Tanya Flowerday: Snuff Victim?
As anybody who has seen the movie 8mm now knows, a snuff film is a video recording of someone, usually a woman, being murdered as part of violent pornography. What nobody seems to know, is whether these movies actually exist, or whether they're simply the stuff of urban legend.
Sexual predators often have a predilection to somehow record their crimes. According to Roy Hazelwood and Stephen Michaud, in Dark Dreams, child molesters and sexual sadists seem particularly fond of creating a visual documentary of their deeds, although the actual murder is usually omitted. But snuff movies are not merely the recording of sex-related murder. Snuff movies are sold as pornography. While someone like Jeffrey Dahmer took photographs of the men he murdered in his apartment in Milwaukee as he cut them open and dismembered them, posing them in different postures, he did this for his own sexual pleasure. It undoubtedly excited him as he did it, and later he was able to use these photographs to relive these special moments through fantasy and masturbation. Although some of these pictures are available on the Internet today, Dahmer did not record these acts to sell it. Snuff movies, on the other hand, are created with financial profit as a significant motive. Of course, a third party who somehow obtains a recording made by a sexual predator may then sell it as snuff, but technically it is only then that it becomes snuff. Although the same actions are depicted, the distinction is important, since it speaks to significant differences in motive.
Do real snuff movies exist? Many sites on the internet advertise them, but it seems highly unlikely that even a few, if any, of these would be real. After all, it would constitute the best evidence of a crime that is punishable by death in the places that have a death penalty and a life sentence in those that don't. And, as Hollywood has proved time and again, it's not difficult to convincingly portray murder on film. There have been a number of commercial movies about snuff movies, such as Mute Witness, 8mm and the low budget Snuff which, according to Scott Stine in his article 'The Snuff Film: The Making of an Urban Legend', popularized the concept in the first place. There has even been a video game called Manhunt, which saw the player as a murderer stolen from his execution by a snuff movie director to star in his next film (even though the developers chose to define snuff as multiple murder and discarded the pornographic aspects). Snuff movies themselves, however, prove much harder to come by.

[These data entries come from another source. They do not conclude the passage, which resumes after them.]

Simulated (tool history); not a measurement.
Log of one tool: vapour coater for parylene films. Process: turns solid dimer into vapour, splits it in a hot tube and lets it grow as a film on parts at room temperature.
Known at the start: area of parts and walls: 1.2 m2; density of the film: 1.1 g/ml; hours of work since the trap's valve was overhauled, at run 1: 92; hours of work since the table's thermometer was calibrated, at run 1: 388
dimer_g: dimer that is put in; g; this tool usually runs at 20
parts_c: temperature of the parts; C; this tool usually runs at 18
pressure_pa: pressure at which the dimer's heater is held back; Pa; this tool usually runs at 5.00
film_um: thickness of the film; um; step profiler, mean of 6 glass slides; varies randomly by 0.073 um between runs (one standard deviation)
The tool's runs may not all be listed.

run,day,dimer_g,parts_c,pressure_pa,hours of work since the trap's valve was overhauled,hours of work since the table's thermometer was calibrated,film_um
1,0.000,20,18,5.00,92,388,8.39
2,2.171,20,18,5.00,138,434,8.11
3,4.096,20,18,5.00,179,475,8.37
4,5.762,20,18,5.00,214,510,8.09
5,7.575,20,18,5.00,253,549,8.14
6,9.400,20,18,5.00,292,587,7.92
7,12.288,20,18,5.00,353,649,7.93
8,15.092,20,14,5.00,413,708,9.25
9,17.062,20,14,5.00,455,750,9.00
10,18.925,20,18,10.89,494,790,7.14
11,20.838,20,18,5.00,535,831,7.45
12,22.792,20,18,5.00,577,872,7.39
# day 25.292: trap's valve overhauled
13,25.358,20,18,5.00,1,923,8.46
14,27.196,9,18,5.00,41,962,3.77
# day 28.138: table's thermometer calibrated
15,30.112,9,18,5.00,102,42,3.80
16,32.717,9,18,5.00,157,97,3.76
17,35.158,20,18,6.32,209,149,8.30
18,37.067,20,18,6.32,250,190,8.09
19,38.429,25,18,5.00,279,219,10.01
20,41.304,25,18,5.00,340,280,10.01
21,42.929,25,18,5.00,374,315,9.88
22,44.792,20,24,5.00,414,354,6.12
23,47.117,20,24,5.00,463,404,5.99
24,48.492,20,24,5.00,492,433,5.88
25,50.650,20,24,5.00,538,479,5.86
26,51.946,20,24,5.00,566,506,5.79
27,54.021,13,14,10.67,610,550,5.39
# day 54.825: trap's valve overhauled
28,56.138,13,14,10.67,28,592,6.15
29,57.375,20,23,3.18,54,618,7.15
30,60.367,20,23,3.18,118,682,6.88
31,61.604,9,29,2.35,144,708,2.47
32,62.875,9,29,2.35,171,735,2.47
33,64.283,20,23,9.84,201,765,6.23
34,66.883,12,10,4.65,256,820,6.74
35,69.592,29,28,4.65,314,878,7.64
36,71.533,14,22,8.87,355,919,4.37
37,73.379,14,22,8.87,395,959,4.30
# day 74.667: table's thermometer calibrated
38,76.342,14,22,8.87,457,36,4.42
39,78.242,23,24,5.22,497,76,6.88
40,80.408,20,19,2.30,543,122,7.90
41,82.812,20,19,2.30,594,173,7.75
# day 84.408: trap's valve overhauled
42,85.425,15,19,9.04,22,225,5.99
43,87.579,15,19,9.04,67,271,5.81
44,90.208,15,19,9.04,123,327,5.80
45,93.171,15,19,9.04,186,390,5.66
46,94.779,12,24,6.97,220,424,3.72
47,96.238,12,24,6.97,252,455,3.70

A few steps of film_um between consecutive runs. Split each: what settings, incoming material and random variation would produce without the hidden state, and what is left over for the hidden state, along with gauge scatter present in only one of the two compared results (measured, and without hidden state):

Several newspapers contacted various experts in law enforcement in South Africa and none of them could confirm an instance of true snuff. Superintendent Martin Aylward, national spokesperson of the Family Violence, Child Protection and Sexual Offences Unit (FCS), told Beeld that he didn't know of a snuff movie having been made in that province in the past. Supt. André Neethling, head of FCS in the province of Gauteng, concurred, saying that recordings of sexual crimes have been recovered but never of murder. Sr. Supt. Gerard Labuschagne, head of the Investigative Psychology Unit, had not heard of a snuff movie discovered in South Africa either, but told Independent On-Line of October 16, 2003, that it wouldn't surprise him to find one. "People are killed all the time for no apparent reason. Would it be such a big step to put it on film for resale purposes?"
South African law was caught off guard. At the time of Tanya Flowerday's murder, the Films and Publications Act appeared uncertain about films depicting real murder. In fact, it wasn't stipulated as illegal to own or even import such movies. Since a snuff movie per definition contains explicit and serious sexual violence, it would be unlikely to receive a certificate from the Film and Publications Board, thereby making it illegal to distribute or present publicly. Of course, being involved in the making of the film would translate into complicity to murder at best and would consequently be a crime.